What DTC Brand Owners Can Take From Severn Trent's 1.68B Tax Drama
Unpacking the £1.68B financial maneuvers of Severn Trent Water to uncover practical lessons on dividends, profit shifting, and tax efficiency for DTC brand owners.

Key Takeaways for Ecommerce Brands:
- Understand Distributions: Dividends and shareholder draws are powerful tools for managing profits, reducing tax liabilities, and rewarding stakeholders—when used strategically.
- Profit Shifting Insights: While complex structures like Severn Trent's aren't for everyone, understanding internal profit allocation can help optimize financial outcomes for your business.
- Tax Efficiency Matters: Whether you're a C corp or S corp, knowing how to structure distributions can lead to significant tax savings and better cash flow management.
An interesting (OK, everything’s relative) topic that has accountants scratching their heads is the latest accounting scandal that just hit the press - this time the (alleged) culprit is Severn Trent Water (Severn), one of England’s top rated water companies. This group services over 8 million people in central England and mid-Wales.
Why should DTC brand owners care?
We'll get to it in a moment, but first, we need a bit of context. As this is a fairly complex accounting issue, I will try to be concise, and speak at a relatively high level.

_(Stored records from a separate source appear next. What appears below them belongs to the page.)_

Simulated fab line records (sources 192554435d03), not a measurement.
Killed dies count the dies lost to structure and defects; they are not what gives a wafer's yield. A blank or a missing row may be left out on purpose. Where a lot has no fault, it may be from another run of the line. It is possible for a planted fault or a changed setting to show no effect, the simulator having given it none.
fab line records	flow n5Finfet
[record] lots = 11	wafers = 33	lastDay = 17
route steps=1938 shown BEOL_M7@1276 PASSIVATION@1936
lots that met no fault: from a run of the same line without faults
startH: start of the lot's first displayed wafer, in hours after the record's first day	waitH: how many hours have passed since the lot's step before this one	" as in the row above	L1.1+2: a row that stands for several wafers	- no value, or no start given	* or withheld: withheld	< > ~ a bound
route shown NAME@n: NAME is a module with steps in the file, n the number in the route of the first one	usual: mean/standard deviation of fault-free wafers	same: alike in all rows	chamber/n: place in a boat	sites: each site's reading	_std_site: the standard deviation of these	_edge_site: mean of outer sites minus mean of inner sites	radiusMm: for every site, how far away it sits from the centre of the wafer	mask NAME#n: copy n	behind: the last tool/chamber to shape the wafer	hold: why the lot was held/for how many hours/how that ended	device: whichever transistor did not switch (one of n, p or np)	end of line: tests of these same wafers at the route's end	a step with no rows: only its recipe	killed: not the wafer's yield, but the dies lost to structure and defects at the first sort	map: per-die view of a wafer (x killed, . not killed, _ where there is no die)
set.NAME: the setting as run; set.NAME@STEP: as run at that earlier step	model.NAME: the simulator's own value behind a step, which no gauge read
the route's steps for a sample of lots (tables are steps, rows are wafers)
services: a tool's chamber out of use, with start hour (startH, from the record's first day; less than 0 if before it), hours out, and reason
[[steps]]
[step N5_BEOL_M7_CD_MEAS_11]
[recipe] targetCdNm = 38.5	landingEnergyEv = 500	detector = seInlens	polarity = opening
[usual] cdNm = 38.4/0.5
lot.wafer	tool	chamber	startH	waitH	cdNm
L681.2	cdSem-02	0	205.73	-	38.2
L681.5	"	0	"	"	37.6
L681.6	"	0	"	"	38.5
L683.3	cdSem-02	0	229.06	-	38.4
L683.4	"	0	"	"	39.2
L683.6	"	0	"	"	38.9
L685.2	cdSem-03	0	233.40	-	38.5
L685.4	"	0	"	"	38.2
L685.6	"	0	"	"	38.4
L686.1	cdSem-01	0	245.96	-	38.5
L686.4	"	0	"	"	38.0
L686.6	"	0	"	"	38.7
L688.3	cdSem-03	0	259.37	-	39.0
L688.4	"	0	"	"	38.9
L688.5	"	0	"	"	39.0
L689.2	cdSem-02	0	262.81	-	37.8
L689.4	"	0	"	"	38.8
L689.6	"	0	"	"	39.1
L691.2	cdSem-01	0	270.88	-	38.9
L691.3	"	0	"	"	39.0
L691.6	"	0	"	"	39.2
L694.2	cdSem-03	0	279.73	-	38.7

- Back in 2017, a shell company named Severn Trent Trimpley (we’ll call it Trimpley) was set up and bought for a minimal £2 by Draycote (who owns Severn), followed by an additional share issuance to Draycote against a £3B receivable.
- Next, Severn bought 49% of Trimpley (from its parent company, Draycote) for £1.47B, against an additional share issuance to Draycote (probably for accounting purposes, to have less than 50%).
- To top it all off, following this, it appears that Severn carried out a capital reduction.
Although I am not a UK accountant, and I do not know all of the relevant regulations for public utility companies in the UK (and this very well may be why the cash went through this convoluted structure), these kinds of transactions are fairly common.
Often, they are used to distribute dividends out of one of the companies of a group. In other words, it is pretty much profit shifting between companies that are part of the same group in order to pay out dividends to shareholders.
Now, if you own an e-commerce brand, you may not have (yet) experienced such a complex, convoluted structure.
So you may be wondering why the hell I am even writing this.
However, I think this story serves as a catalyst for complex accounting issues that the general public doesn’t always understand, leading BBC to come out with headlines like "£1.68bn accounts trick inflated water firms books". When in reality, you can actually learn a thing or two from these topics.
So, just a couple of general points that you can take home:
What is a dividend? A dividend is a distribution of a company's profits to its shareholders (either in cash or in additional shares), and they are declared by the company's board of directors. Dividends depend on the company's profitability, retained earnings and cash reserves (some states allow distributions from reevaluation surplus - more on that another time).
What is a capital reduction? This is pretty much a decrease of the company's share capital, by canceling shares or returning excess capital to shareholders.
So, if one company in the group does not have sufficient profits to distribute dividends, it is pretty common to shift profits within the group, in order to allow distribution up to shareholders.
Why would you even think about distributing dividends or shareholder draws, as an ecommerce brand owner?
- First of all, if you run a C corp, distributions, if qualified, can be subject to lower capital gain tax rates (0, 15 or 20%, plus additional possible surtax) - of course, after paying corporate tax.
- Second, if you have an S corp, it is not an actual dividend distribution, but rather a shareholder draw, still the concept is similar.
In this case, you generally don’t have additional tax (as the income is taxed on the pass-through individual level), and the drawn amount is not subject to self-employment taxes. You still need to reasonably compensate yourself (more on this in a future blog post; just don’t hold your breath), but this could be very tax-efficient.
So, in short, even if you don’t have the structure (or the tax planning budget) like Severn Trent Water, it is good to have a basic understanding of what distributions look like. It may even reduce your tax bill.